I'd like to take a moment to praise Brenda.
That's not her real name, though it might be. I've met at least
three of her over the years.
Brenda is not a programmer. Some big strong man told her that when she
was the office junior, and she believed it.
Brenda has casually invented modular coding, functional programming,
debug tracing, big O notation. While writing macros in Excel. She's
done more with the spreadsheet shackles on than her "programmer"
colleagues have dreamed of.
Nobody ever told her that mere spreadsheet work could be hard, not
like programming, so she thinks anyone can do it and she must be
very stupid for taking so long. So she has never written any
documentation. The younger admin types have checklists for using her
spreadsheets, that they follow as precisely as a demon-summoning
wizard with someone else's incantation.
Some time soon Brenda will retire. Within six months, the company will
explode. And nobody will know why.
- Posted by Chris at
01:53pm on
06 April 2026
This strikes chords all over the place. In the academic world of my youth, Brenda was the faculty secretary who quietly knew everything about any given department, and if she was off sick (which happened about once every ten years) the whole place ceased to function properly because nobody else knew everyone's jobs the way she did.
She didn't know she did anything difficult either. Just a secretary, remember? That's a tiny bit above "typist".
Oh, and she remembered the birthdays of the professor's wife and children. Not because it was part of her job, but because somebody had to and the professor was absent-minded.
I met Brenda again, in a different university fifty years later. Mercifully, she didn't retire while I was a student there, but I gather that when she did leave, a little while after I had got my degree and gone, the department exploded.
- Posted by John Dallman at
03:55pm on
06 April 2026
Some large companies are aware of this problem, in general terms. Their solution is to build all the necessary calculations into their hugely expensive Software-as-a-Service purchase. That sort of prevents it, but efficiency suffers.

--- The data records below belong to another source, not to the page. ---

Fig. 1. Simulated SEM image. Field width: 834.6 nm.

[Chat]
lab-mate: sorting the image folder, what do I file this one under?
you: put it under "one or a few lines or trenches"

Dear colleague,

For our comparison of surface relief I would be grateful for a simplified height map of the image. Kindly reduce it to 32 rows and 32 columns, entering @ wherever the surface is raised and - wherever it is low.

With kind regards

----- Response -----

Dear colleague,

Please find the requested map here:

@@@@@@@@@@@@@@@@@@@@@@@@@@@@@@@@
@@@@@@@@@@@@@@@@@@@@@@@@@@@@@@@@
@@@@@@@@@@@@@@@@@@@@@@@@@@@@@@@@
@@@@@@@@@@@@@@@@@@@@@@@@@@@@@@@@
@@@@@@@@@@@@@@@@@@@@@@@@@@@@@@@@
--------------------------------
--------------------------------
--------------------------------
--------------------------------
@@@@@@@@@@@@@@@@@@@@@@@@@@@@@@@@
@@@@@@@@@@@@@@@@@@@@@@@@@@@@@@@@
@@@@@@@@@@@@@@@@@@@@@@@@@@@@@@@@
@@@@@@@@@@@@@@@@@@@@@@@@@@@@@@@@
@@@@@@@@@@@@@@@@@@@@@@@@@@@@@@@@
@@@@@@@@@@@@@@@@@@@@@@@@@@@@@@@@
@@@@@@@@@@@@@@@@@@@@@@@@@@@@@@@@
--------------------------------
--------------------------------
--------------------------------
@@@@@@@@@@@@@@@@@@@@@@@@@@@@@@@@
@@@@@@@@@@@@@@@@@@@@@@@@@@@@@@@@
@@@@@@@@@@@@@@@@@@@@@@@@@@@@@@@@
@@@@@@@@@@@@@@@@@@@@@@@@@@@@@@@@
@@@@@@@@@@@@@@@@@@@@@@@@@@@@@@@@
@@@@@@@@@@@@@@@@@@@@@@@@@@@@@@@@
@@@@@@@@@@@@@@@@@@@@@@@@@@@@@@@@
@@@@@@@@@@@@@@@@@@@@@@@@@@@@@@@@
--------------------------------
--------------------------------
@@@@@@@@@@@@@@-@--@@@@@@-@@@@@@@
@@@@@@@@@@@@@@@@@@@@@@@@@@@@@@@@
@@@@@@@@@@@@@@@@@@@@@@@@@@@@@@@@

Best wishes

Do not let your spreadsheets be maintained by someone who is diligent, but stupid. Their complexity grows exponentially.
- Posted by John P at
11:16pm on
06 April 2026
Or Eric's report. The one that the company paid a few £K to be developed in their new ERP system last year. Eric retired 7 years ago, but every Monday the report he came up with is produced & circulated ... to an audience that never looks at it. They just assume that it is important to someone else.
Or Doris in accounts, who spends 4 days preparing the end of month reporting by exporting data to a stack of spreadsheets. Just like she has always done. She says she hasn't got time to learn to use the new reports in the ERP system that will produce the same results in a few minutes.
- Posted by RogerBW at
09:12am on
07 April 2026
John D - and then they need to change SaaS vendor and all the details get lost, because nobody in the company remembers, the departing vendor has nothing to gain, and the arriving vendor isn't going to seek out more stuff to do, it should have been in the contract.
John P - the Brendas I've known have built spreadsheets that work better than the new ERP system, and keep working when there's a fire in a machine room in Ireland, which mysteriously seems to happen every end of month when the oversold cloud service can't cope.